Missing Malaysian Plane #MH370 Latest: Malaysian woman claims to have seen an aircraft in the water near Andaman Islands

As aircraft and ships continued to search for debris which might be that of the missing flight MH370 on Friday a Malaysian woman on a flight across the Indian Ocean claimed to have seen an aircraft in the water near the Andaman Islands on the day the the jet disappeared.

Her comments come as a blank was drawn after two days of searching in the Indian Ocean for two objects deemed by experts as possibly being from the missing plane.

The Kuala Lumpur wife is so convinced about what she saw at 2.30 in the afternoon of March 8, several hours after MH370 had been reported missing, that she has filed an official report with police.


Her account will be seen by many as having credibility as the islands lie within the northern corridor officials speculated that the plane might have travelled after radar contact was lost.

However, Mrs Dalelah said she had received scorn about her account, including from a pilot who said the aircraft she was on would have been too high for her to have seen anything on the ocean below.

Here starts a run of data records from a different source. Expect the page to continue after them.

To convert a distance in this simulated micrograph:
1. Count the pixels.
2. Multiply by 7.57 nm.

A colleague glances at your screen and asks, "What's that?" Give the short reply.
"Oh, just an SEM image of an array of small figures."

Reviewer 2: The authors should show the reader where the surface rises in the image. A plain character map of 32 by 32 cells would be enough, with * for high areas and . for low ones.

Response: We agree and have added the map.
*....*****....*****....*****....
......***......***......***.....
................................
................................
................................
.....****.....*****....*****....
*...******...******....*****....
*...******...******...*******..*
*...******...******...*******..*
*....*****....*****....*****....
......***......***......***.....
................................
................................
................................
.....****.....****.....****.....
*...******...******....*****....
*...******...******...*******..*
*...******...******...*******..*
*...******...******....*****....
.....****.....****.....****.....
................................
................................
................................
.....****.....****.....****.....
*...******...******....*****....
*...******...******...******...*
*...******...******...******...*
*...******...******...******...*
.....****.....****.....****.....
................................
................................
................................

But mother of 10 Mrs Latife Dalelah, 53, insisted she saw a silver object in the shape of an aircraft on the water as she was flying from Jeddah to Kuala Lumpur. It was about an hour after her aircraft had flown past the southern Indian city of Chennai.

'Throughout the journey I was staring out of the window of the aircraft as I couldn't sleep during the flight,' she told the New Straits Times.
The in-flight monitor showed that her plane was crossing the Indian Ocean and she had seen several shipping liners and islands - before she saw the silvery object.
'I took a closer look and was shocked to see what looked like the tail and wing of an aircraft on the water,' she said.

'I woke my friends on the flight but they laughed me off,' she added.
The same reaction has come from a pilot who questioned how anyone flying at about seven miles above sea level could see anything like a boat or ship from so high up.
But Mrs Dalelah insisted to the paper: 'I know what I saw. I am convinced that I saw the aircraft. I will not lie. I had just returned from my pilgrimage.'
A large part of what she thought was an aircraft was submerged, she said. When she tried to tell an air stewardess what she had seen, she was told to get some sleep.

When her plane landed at Kuala Lumpur at about 4pm on that Saturday she told her children what she had seen. 'That is when they told me that MH370 had gone missing,' she told the paper.

'My son-in-law, a policeman, was convinced that I had seen an aircraft and asked me to lodge a police report the same day.

'Many of my friends on the flight doubted me at first, but they are beginning to believe me now that we know the plane (MH370) turned back and entered the Indian Ocean.'
The agency co-ordinating the exhaustive search operation for MH370 still holds out hope of finding people alive, as authorities scramble to cover the massive 600,000 square-kilometre (230,000 square-mile) search area.